The Early Church and Peter's Primacy

Letter CVII, from Pope Leo to Bishop Julian of Cos

Synopsis: Leo reproves Julian for interceding on behalf of Anatolius’s Canon 28 claims, declares that no amount of urging or pleading will persuade him to undermine the Church’s order, and states that what Anatolius seeks is something Leo may not licitly grant and Julian may not licitly obtain — since the universal Church’s order, fortified by its most salutary and true establishment, outweighs any request for concessions in anyone’s favor.

Leo, pope, to Julian, Bishop of Cos.

Chapter I: Leo Marvels That Julian Has Interceded for Anatolius’s Illicit Claims

Your charity has often demonstrated, through steadfast and resolute commitment, how faithfully you guard the sacred canons of the Nicene Fathers — judging all ecclesiastical discipline dissolved if anything should violate their holy decrees. I marvel, therefore, that you could send such writings through our brother and fellow bishop Lucianus — intervening so greatly on behalf of a desire for something new and transgressive that you think I ought to grant some special concession by assenting to what is being sought illicitly.

Chapter II: Leo Declares That No Urging or Pleading Will Persuade Him to Undermine the Church’s Order

However much I embrace you with affection, you cannot persuade me — by urging or by pleading — to undermine the order of the Church. If our brother and fellow bishop Anatolius wisely recognizes the divine benefits and the assent of my favor by which he obtained so great an episcopate, let it suffice him — elevated to so eminent a see — to give thanks to God for his episcopal honor and to restrain himself within it from illicit desires. Those who love him especially ought to counsel him in this way: that he seek not the impossible, and that he not harm himself through such desires — for no advocacy will move me to agree with what he is pursuing by trampling the decrees of the Fathers.

Chapter III: What Leo May Not Licitly Grant, Julian May Not Licitly Obtain

In replying to your letters with the charity I hold toward you, I urge that the order of the universal Church — fortified by its most salutary and most true establishment — outweighs any request for concessions in anyone’s favor: which neither I may licitly grant, nor you obtain without our mutual guilt.

Dated the eleventh day before the Kalends of June, in the consulship of Herculanus, most illustrious man.

Source/Reference

Notes / Historical Commentary

Letter CVII is the shortest of the four Canon 28 response letters dispatched on May 22, 452, but it may be the most analytically useful for the question this project exists to address. It is addressed to Julian of Cos — Leo’s personal representative in Constantinople, his most trusted Eastern agent, the man to whom he had written throughout the pre-Chalcedon period to coordinate the conciliar strategy. Julian had interceded with Leo on Anatolius’s behalf, presumably believing that his personal relationship with Leo might produce a more flexible response than the formal letters to Marcian and Anatolius had. Leo’s reply removes that possibility entirely.
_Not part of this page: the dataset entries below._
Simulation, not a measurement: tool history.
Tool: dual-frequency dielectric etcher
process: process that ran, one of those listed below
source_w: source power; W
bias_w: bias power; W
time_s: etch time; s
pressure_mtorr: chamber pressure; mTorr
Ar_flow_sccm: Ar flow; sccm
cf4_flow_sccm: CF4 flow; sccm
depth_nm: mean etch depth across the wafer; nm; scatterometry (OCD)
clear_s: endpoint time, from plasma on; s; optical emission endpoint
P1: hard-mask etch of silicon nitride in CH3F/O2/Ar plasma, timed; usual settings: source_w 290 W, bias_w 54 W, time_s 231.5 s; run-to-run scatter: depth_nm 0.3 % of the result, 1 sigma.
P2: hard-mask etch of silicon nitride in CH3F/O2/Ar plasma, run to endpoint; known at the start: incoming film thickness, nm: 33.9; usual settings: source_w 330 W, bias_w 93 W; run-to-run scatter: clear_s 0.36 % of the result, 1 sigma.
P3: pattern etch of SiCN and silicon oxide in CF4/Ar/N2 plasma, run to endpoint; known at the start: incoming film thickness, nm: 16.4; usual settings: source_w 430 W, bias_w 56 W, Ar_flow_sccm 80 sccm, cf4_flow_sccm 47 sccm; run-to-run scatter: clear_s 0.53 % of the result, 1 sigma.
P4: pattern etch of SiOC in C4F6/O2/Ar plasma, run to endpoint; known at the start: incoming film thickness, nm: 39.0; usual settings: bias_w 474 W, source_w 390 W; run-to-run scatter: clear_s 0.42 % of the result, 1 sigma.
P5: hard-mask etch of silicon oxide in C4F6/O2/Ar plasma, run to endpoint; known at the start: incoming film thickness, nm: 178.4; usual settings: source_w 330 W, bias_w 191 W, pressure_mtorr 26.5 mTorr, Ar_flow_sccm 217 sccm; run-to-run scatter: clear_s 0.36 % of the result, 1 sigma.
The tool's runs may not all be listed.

The governing sentence is in Chapter II: “However much I embrace you with affection, you cannot persuade me — by urging or by pleading — to undermine the order of the Church.” The reader who has followed the Canon 28 sequence from Letter XCVIII through Letter CVI will recognize this as the decisive moment of closure. The three formal appeals — from the council, the emperor, and the patriarch — have already been answered with the canonical and theological arguments of Letters CIV, CVI, and the formal nullification of Letter CV. Letter CVII closes the personal channel. Julian’s intercession represented the possibility that affection might accomplish what formal argument could not; Leo’s reply states flatly that affection changes nothing. No urging. No pleading. Not this relationship, not any relationship. The refusal is unconditional.

This is the passage that most clearly demonstrates what the footnotes to Letter CVI identify: that Leo’s refusal of Canon 28 is an act of will, not merely the mechanical application of a canonical constraint. Nicaea provides the ground; Leo provides the act — and here he provides it in its most personal and unambiguous form, to the person closest to him in the East. A man who was merely deferring to Nicaea’s superior authority would not need to say “you cannot persuade me.” The language of persuasion implies a will that could in principle be moved — and Leo is declaring that his will will not be moved, by this advocate or any other.

Chapter III adds a dimension not present in the other three letters: the warning that Julian’s own advocacy implicates him. What Leo may not licitly grant, Julian may not licitly obtain without shared guilt. Leo is not only declining Julian’s intercession; he is telling Julian that the intercession itself, if successful, would make Julian complicit in an illicit act. The refusal is framed as protection — for Julian, for Anatolius, for the Church. This pastoral register, present throughout CVI and here compressed to its sharpest form, is characteristically Leo: the firmness is total, but its ground is care for the persons involved, not indifference to them.